User Roles within the Enclave#
Users of the SDE are assigned one of two roles that determine what access, permissions, and responsibilities they have in their SDE environment.
Data Engineer: Effectively full access to all resources in the SDE Google Cloud environment. At least one user must have the Data Engineer role in each SDE environment, but it should be granted to a limited set of users. Data Engineers manage data ingress and data egress, manage permissions for other SDE environment users, move data between projects, and perform data cleaning and curation tasks.

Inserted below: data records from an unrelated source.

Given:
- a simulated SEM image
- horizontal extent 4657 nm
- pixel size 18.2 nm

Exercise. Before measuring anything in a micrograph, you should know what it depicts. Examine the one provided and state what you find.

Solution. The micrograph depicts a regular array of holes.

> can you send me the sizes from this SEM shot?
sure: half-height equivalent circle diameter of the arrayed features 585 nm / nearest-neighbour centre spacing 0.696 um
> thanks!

Researcher/Data Analyst: This is the default role for most SDE users. Users with the Researcher/Data Analyst role can work with data that has already been added to the SDE environment and access VMs in the Workspace Project to analyze data.
Permission Sets
Google Cloud “roles” refer to specific permission sets. The Data Engineer and Researcher/Data Analyst “roles” discussed here are really a collection of multiple Google Cloud “roles”.
Data Engineer#
Users with the Data Engineer role have access to all raw and processed data and are responsible for moving data in and out of the SDE using compliant procedures. At least one member of the research team needs to have this role, and this role should be assigned on a limited basis.
Responsibilities#
Data Engineers manage the technical backbone of the enclave research project. They are responsible for:
Data Ingress: Ingest datasets from approved sources into the SDE environment raw data storage.
Data Access: Grant and manage data access for other SDE environment users, and promptly revoke access when no longer needed.
Data Egress: Coordinate with SDE administrators to obtain approval for any data export requests.
Research Team Support: Supporting other members of their research team with using the SDE environment.
Requesting Support: Communicate with Northwestern IT to request additional resources or technical support.
Project Access#
Data Ingress: This project is for importing data into the SDE environment. Data engineers are responsible for managing and executing data ingress workflows, ensuring only approved data enters the environment, and moving data to the data ops project for review, cleaning, and processing.
Data Ops: This project is for cleaning and curating data for use by other users. It can also be used by Data Engineer users for research and analysis work (Researcher/Data Analyst users use the workspace project for this type of work).
Data Lake: The data lake project is the primary data storage location for the SDE environment. Data Engineers add data to this project after it is cleaned and curated and manage permissions for Researcher/Data Analyst users to access data in the project.
Data Egress: This project is for exporting data from the SDE environment. Data Engineers are responsible for reviewing data egress requests from other users, getting required data egress approvals, moving data into the project, and removing data after it has been downloaded by other users.
Researcher/Data Analyst#
Users with this role are able to access and work with analysis-ready data sets that have been made available in the Data Lake Project by a Data Engineer. Most members of the research team have this role. Researcher/Data Analysts can be split into groups that have different data access permissions, if needed.
SDE environments can be configured to group users into different Researcher/Data Analyst groups if different users need different permissions to files and computational resources. Discuss resource needs with Northwestern IT.
Responsibilities#
Researcher/Data Analysts are responsible for performing scientific, statistical, or exploratory analyses within the secure enclave using curated data and working within compliance boundaries. Researcher/Data Analysts need to coordinate data ingress, data egress, and other tasks with a project Data Engineer.
Key responsibilities include:
Accessing curated datasets provided by Data Engineers.
Developing analysis code (e.g., Python, R, SQL) in the secure enclave workspace project.
Documenting results and methods to support transparency and reproducibility.
Submit data egress requests to a project Data Engineer when data needs to leave the enclave.
Coordinate with a project Data Engineer for any new data needs or data access permissions.
Security considerations:
Only use approved datasets from the Data Lake Project.
Never attempt to upload, download, or sync files outside enclave boundaries.
All activities are logged for compliance and auditing.
Results must be reviewed and approved before export.
Project Access#
Workspace: The workspace project includes VMs with research software for working with data. Researcher/Data Analyst users primarily work with resources in this project.
Data Lake: The data lake project is the primary data storage location for the SDE environment. Researcher/Data Analysts can access data they are approved for from storage buckets and BigQuery tables in the Data Lake Project.
Data Egress: Researcher/Data Analysts can download data from the Data Egress Project once files are reviewed, logged, and approved by a Data Engineer. See Data Egress in the SDE User Guide for more details.